It will insert 164 rows in table B, and over 100 million rows in table A, with 99% USD currency.
The simplest query you can write to select all money amounts as US Dollars it this:
SELECT A.Amount * B.ExchangeRate
FROM A
INNER JOIN B ON A.CurrencyCode = B.CurrencyCode
Baseline query
But to make it easy to test this (we don't want to actually return a list of over 100 million rows),
and to give a little headstart, this is the test query that will be the baseline to compare all
other solutions against.
SELECT AVG(CASE WHEN A.CurrencyCode = 'USD' THEN A.Amount ELSE A.Amount * B.ExchangeRate END)
FROM A
INNER JOIN B ON A.CurrencyCode = B.CurrencyCode
OPTION (MAXDOP 1)
The query uses the AVG aggregate to return only one value, so that is the part to make it easier to test.
The CASE expression is used to apply the exchange rate only in cases where the currency is not US Dollars.
The query plan for this query is trivial, and the same on all versions (at least from SQL Server 7.0 thru 2008).
This query took approximately 93 seconds on the SQL Server 2008 test server. Obviously different servers
(with different versions) has different performance, but for the purpose of this article, for each
version, the performance of this query will the baseline of "100%".
Left Outer Join
The optimizer knows the distribution of the CurrencyCode values in table A. It can see that 99 percent
of all rows are in USD. So the following query should give the optimizer enough information to come
up with a more efficient query plan.
SELECT AVG(CASE WHEN A.CurrencyCode = 'USD' THEN A.Amount ELSE A.Amount * B.ExchangeRate END)
FROM A
LEFT JOIN B ON A.CurrencyCode = B.CurrencyCode AND A.CurrencyCode <> 'USD'
OPTION (MAXDOP 1)
Unfortunately, all versions basically come up with the same query plan (except that it is now
using a Right Join instead of Inner Join).

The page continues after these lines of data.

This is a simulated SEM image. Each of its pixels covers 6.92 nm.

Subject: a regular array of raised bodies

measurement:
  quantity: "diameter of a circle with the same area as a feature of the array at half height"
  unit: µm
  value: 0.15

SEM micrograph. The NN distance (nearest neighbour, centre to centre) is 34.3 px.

So let's force a LOOP JOIN instead of a MERGE JOIN:
SELECT AVG(CASE WHEN A.CurrencyCode = 'USD' THEN A.Amount ELSE A.Amount * B.ExchangeRate END)
FROM A
LEFT LOOP JOIN B ON A.CurrencyCode = B.CurrencyCode AND A.CurrencyCode <> 'USD'
OPTION (MAXDOP 1)
Now the differences show between different versions. The query plan of SQL Server 7.0 and 2000
is disappointing, because it will apply the "A.CurrencyCode <> 'USD'" predicate
after
looking up the matching row. In other words, all 100 million rows are matched against the exchange
rate table.
The visual representation of the query plan in SQL Server 2000 does not really show that it
performance worse than the baseline (approximately 4 times as slow), but the textual version
of the plan does, see below:
|--Compute Scalar(...)
|--Stream Aggregate(...)
|--Nested Loops(Left Outer Join, OUTER REFERENCES:(A.CurrencyCode))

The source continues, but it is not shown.